MOVE | FORWARD | GO
In August 2022, I was fortunate to live out the dream of attempting the Colorado Trail Race, a 530-mile mountain bike traverse of the Colorado high country. It was my first ultra-endurance race, and it happened in the midst of an active monsoon season.
“Move. Forward. Go.” was my internal mantra for all six-and-a-half terrifyingly exhilarating days of that journey. The speed didn’t matter, nor did the mode. Riding, walking, eating, sleeping, and pausing to breathe were all “go” gears out there on the wild, pointy end of life. Each played a role in confronting the many dangers, doubts, and decisions that come with traversing the Colorado Trail’s high places in potentially deadly weather.
It was a life-changing experience. One that cracked me open, letting in new light and laying bare my shadow. In my post-processing of that journey, I had my first glimpses of the insecurities feeding my lifelong battle with anxiety and depression. Those things were hard to see. I’d spent 48 years habitually ignoring my own needs and fooling myself into believing that was what strong men do. That lie was eating me alive. And I could no longer ignore my truth.
A great violence lives within me. I rage against Father Time and grapple with Mother Nature. I play in ice and fire, laugh with the lightning, and dance through the darkness. I long for those battles. They fill my soul. I wear their scars with pride. Truth be told, I’d much rather Mother Nature rearrange my molecules than continue facing the mass malevolence of this manipulative human existence. More than once, she has offered me that gift. And more than once, I have considered accepting it.

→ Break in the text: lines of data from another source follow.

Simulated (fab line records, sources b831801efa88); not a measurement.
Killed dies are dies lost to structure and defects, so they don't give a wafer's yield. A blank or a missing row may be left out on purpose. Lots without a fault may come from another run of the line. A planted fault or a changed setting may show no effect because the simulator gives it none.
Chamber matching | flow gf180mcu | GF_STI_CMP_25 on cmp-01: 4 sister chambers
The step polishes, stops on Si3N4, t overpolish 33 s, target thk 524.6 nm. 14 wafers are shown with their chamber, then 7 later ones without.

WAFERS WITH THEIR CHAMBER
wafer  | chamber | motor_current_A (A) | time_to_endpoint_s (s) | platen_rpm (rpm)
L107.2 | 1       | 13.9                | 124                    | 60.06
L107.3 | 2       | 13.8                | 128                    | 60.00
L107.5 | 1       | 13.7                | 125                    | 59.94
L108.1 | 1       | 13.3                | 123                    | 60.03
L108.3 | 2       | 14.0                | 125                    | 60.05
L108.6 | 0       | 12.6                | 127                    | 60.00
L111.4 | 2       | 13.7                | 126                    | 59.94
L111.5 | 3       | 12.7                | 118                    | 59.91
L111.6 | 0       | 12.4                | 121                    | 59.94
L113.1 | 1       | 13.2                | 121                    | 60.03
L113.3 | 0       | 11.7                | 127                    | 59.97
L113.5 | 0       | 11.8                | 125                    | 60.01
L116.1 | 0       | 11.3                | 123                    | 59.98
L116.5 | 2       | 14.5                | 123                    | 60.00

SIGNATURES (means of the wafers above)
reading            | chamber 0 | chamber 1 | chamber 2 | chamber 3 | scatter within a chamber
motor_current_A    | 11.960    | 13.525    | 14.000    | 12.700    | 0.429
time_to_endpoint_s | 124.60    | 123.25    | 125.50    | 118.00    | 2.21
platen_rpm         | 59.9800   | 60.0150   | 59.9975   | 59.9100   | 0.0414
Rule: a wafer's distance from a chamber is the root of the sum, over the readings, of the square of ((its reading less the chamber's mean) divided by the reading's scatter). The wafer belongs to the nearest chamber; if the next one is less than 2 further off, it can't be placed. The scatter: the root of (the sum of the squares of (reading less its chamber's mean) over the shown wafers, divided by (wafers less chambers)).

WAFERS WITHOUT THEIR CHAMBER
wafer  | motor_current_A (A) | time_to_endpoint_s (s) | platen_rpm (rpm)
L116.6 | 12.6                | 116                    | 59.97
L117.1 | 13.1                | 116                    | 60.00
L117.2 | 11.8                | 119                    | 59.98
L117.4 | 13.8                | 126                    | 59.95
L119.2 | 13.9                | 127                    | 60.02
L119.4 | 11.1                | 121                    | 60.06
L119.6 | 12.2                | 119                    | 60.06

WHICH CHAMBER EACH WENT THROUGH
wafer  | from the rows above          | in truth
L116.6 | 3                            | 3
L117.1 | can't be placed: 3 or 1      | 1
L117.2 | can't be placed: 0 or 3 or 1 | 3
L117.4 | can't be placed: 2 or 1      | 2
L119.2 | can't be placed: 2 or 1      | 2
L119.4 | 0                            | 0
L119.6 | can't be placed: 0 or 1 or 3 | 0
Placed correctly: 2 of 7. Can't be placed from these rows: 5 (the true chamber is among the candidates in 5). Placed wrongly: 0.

Ultimately, I chose to LIVE… to FIGHT for my life, and for my children. That fight came as change, or rather, a massive soul-shattering transformation.
I shook my tree and the shit fell out - my own shit and other people’s shit projected onto me. Seeing that tangled mess at my feet with all of its hooks still dangling from my psyche made me furious, mostly at myself for self-abandoning in service of so many manipulative masters, but also at the people pulling the strings. For the next year of my life, I went to war against everyone those hooks led back to - consciously driving loved ones away while unconsciously allowing parasitic people in - opportunists whose malignant sense of self stirred chaos and feasted on my pain.
By the time I began to understand that, I’d long since burned my old life to the ground.
It was ugly and chaotic. And my choices and actions were far from perfect. I hurt myself. And I hurt other people. A few arguably “deserved” it. Most did not. I’ve moved through enormous amounts of anger, shame, guilt, and regret related to every person I’ve hurt, regardless of what we’ve done to each other. It took all of that for me to begin rebuilding a life around my own truth rather than meeting other people’s expectations.
I’m doing that now… learning to love and forgive myself. Healing. Rebuilding. Addressing unhealthy behaviors and relationships with the support of truly caring people, and becoming a better man, partner, and father in the process.
“Move. Forward. Go.”
Those words from the trail have continued to motivate me out of many unhelpful thoughts and unsustainable places in this ongoing journey. Even so, I still occasionally get stuck and need help getting back to my feet. I’ve learned who to sit with when I am on fire. And I’ve said goodbye to those who fan the flames. Such life lessons are costly and painful, but with beautiful and rewarding outcomes.
These essays are personal reflections from that journey - my story. I hope my readers may glean something applicable to their own internal dialogue. And since nobody’s rosed-over lies of omission ever helped anyone out of a hole, I promise to share my good with my bad and my ugly, with the belief that it is only through sharing our full truths that we may inspire others to get in touch with their own.
I dream of convening a community of folks who support each other in this endeavor.
Thank you for reading.
I invite you to stay and share.
- Matt Annabel
“Never turn your back on fear. It should always be in front of you, like a thing that might have to be killed.”